Environmental, Social & Governance

at Rhein Invest

No greenwashing. Just Sound citizenship.

Rhein Invest considers responsible investing self-evident and make investment decisions with sound citizenship in mind. Environmental, Social & Governance factors, in adherence with the United Nations Principles for Responsible Investing (UNPRI), are elementary considerations for all of our investments. Rhein Invest reviews hereto its policy on sustainability on a regular basis. The funds managed by Rhein Invest do not have a sustainable investment objective though, nor does it seek to promote environmental or social characteristics as referred to in articles 8 and 9 of the SFDR.

According to the Sustainable Finance Disclosure Regulation (“SFDR”) Rhein Invest is obliged to provide information on its website about the role of sustainability in its investment policy and investment decisions. The regulations aim to make the sustainability profile of funds more comparable and better understood by end-investors. In compliance with the SFDR, Rhein Invest informs its investors by means of this publication about the manner in which it integrates sustainability risks in its investment decisions, whether it considers adverse impacts of its investment decision on sustainability factors and the way in which sustainability risks are incorporated into its renumeration policy.

Sustainable Finance Disclosure Regulation

Risk Factors

In compliance with the SFDR, Rhein Invest integrates sustainability risks into its investment decisions. A sustainability risk means an environmental (E), social (S) or governance (G) event or condition that, if it occurs, could cause an actual or a potential material negative impact on the value of an investment.

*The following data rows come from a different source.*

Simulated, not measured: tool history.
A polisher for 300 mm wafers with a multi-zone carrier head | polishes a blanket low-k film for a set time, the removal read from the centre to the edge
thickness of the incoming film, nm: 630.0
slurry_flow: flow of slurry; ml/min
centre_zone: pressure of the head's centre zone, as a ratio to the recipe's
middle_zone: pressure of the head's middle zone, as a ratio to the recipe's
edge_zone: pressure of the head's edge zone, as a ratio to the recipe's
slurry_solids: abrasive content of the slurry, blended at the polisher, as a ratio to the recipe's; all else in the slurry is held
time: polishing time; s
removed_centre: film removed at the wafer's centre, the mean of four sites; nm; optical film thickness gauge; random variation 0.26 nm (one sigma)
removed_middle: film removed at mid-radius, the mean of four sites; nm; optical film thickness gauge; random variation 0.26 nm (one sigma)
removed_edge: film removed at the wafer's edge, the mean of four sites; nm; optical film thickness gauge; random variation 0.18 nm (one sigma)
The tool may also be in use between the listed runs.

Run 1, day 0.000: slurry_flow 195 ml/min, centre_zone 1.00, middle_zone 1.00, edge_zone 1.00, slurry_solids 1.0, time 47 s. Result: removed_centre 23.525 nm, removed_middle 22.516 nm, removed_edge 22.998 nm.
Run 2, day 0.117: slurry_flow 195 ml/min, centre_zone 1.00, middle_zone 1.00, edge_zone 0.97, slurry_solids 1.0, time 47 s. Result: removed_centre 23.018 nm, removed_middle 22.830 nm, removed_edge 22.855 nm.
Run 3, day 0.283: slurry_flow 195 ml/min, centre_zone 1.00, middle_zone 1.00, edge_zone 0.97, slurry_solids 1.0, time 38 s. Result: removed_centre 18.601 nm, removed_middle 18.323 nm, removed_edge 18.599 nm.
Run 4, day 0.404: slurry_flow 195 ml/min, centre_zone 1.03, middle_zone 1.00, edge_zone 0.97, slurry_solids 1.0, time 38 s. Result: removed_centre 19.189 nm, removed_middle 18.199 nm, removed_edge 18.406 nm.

In managing its investment funds, investments are selected on the basis of the established investment policy. When selecting investments, numerous factors are taken into account that can affect the value of the investment. Because sustainability risks can (negatively) affect the value development, these aspects are included to the extent applicable. ESG risk factors are therefore integrated in the investment decision process and form part of the due diligence in the acquisition phase.

Sustainability risks in the ecological area include climate change, water scarcity and the use of natural resources. Social risks include product liability and respect for labor rights. Indirectly, the current funds managed by Rhein Invest might face reputational risks as a consequence of social risks (S). To manage the social risks, Rhein Invest selects reputable companies to invest in, which address ESG as part of their corporate strategy. In the area of governance, risks may arise with respect to remuneration, stability and diversity of directors, business ethics and shareholder rights. Rhein Invest addresses the governance risks (G) explicitly with customary legal documentation and through the board meetings.

Within the meaning of SFDR, sustainability factors are environmental, social and employment issues, respect for human rights, and the fight against corruption and bribery. When carrying out due diligence in respect of potential investments, Rhein Invest does not consider adverse impacts of investment decisions on sustainability factors as meant under the SFDR regulation. Consequently, Rhein Invest does not issue a principle adverse impact statement (“PAI-statement”).

In line with the explain-mechanism of article 4(1)(b) SFDR, Rhein Invest has the following considerations to not issue a PAI-statement. Rhein Invest believes that there is currently insufficient reliable data available to determine the potential effects of investments in relation to sustainability. Where detailed data is available, it is too expensive to obtain and time-consuming to analyze. Much remains unclear about the exact scope and content of the PAI-statement and the investment required from Rhein Invest to issue such PAI-statement. In addition, Rhein Invest does not give specific priority to sustainability factors over other factors that are important in managing its investments. In this view, Rhein Invest believes it is not proportionate in terms of time investment, costs and capacity to provide an PAI-statement. For this reason, Rhein Invest does not explicitly take into account the possible negative of investments on sustainability factors in the investment process and has no intention to do so in the near future.

No Consideration of Sustainability Adverse Impacts

Renumeration Policy

According to article 5(1) SFDR, Rhein Invest is obliged to publish information on its website about the consistency of the remuneration policy with integration of sustainability risks. Rhein Invest does not have (and, considering the AIFMD-light regime, is not obliged to have) a remuneration policy in place. Therefore, it is not possible to include information on the consistency of the remuneration policy with integration of sustainability risks.